Predicting effects of additive noise and hearing-instrument signal processing on consonant recognition and confusions
The perception of consonants has been investigated in various studies and shown to critically depend on fine details in the stimuli. In the present study, a microscopic speech perception model is proposed, which combines an auditory processing front end with a correlation-based template matching back end. The model represents an extension of the auditory signal processing model by Dau et al. [(1997). J. Acoust. Soc. Am. 102, 2892–2905] towards predicting microscopic speech perception data. It was evaluated based on the extensive consonant perception data set provided by Zaar and Dau [(2015). J. Acoust. Soc. Am. 138, 1253–1267], which was obtained with normal-hearing (NH) listeners using 15 consonant-vowel combinations (CVs) mixed with white noise. Accurate predictions of the consonant recognition scores were obtained across a large range of signal-to-noise ratios. Furthermore, the model yielded convincing predictions of the consonant confusion scores, such that the predicted errors were clustered in perceptually plausible confusion groups.

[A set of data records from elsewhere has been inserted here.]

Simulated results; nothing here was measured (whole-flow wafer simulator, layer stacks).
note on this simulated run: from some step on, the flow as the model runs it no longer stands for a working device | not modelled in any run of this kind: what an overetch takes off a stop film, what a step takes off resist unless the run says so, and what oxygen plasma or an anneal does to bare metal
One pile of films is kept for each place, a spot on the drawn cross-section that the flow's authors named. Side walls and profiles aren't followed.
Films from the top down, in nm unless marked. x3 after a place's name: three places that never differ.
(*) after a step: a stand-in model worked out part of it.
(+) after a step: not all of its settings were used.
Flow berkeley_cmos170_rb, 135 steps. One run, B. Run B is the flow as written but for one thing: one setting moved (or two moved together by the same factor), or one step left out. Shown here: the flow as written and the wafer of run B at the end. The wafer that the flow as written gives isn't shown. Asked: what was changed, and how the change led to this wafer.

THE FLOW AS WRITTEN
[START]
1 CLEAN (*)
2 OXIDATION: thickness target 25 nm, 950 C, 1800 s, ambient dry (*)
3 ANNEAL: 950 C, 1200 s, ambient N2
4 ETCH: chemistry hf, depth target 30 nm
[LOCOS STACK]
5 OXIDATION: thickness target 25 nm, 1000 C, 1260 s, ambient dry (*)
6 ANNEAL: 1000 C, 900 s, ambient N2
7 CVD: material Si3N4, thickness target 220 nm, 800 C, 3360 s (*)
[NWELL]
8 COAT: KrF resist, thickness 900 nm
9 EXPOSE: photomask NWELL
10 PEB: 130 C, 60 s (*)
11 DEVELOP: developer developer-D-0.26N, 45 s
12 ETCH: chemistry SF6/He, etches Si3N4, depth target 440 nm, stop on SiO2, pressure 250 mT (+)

The model was further evaluated with respect to perceptual artifacts induced by hearing-aid (HA) and simulated cochlear-implant (CI) processing in NH listeners. In terms of HA processing, effects of strong nonlinear frequency compression and impulse-noise suppression were measured in 10 NH listeners using CV stimuli. Regarding the simulated CI processing, the consonant perception data from DiNino et al. [(2016). J. Acoust. Soc. Am., under review] were considered, which were obtained with noise-vocoded vowel-consonant-vowel (VCV) stimuli in 12 NH listeners. Both the HA and the simulated CI processing induced strong perceptual confusions of specific consonants, whereas other consonants remained perceptually unaffected. The model predictions obtained for the two data sets showed a large agreement with the perceptual data both in terms of consonant recognition and confusions, demonstrating the model’s sensitivity to supra-threshold effects of hearing-instrument signal processing on consonant perception.
Overall, the large predictive power of the proposed model suggests that adaptive processes in the auditory preprocessing in combination with a cross-correlation based template-matching back end can account for some of the processes underlying consonant perception in normal-hearing listeners. The proposed model may provide a valuable framework for the evaluation of hearing-instrument processing strategies, particularly when combined with simulations of individual hearing impairment.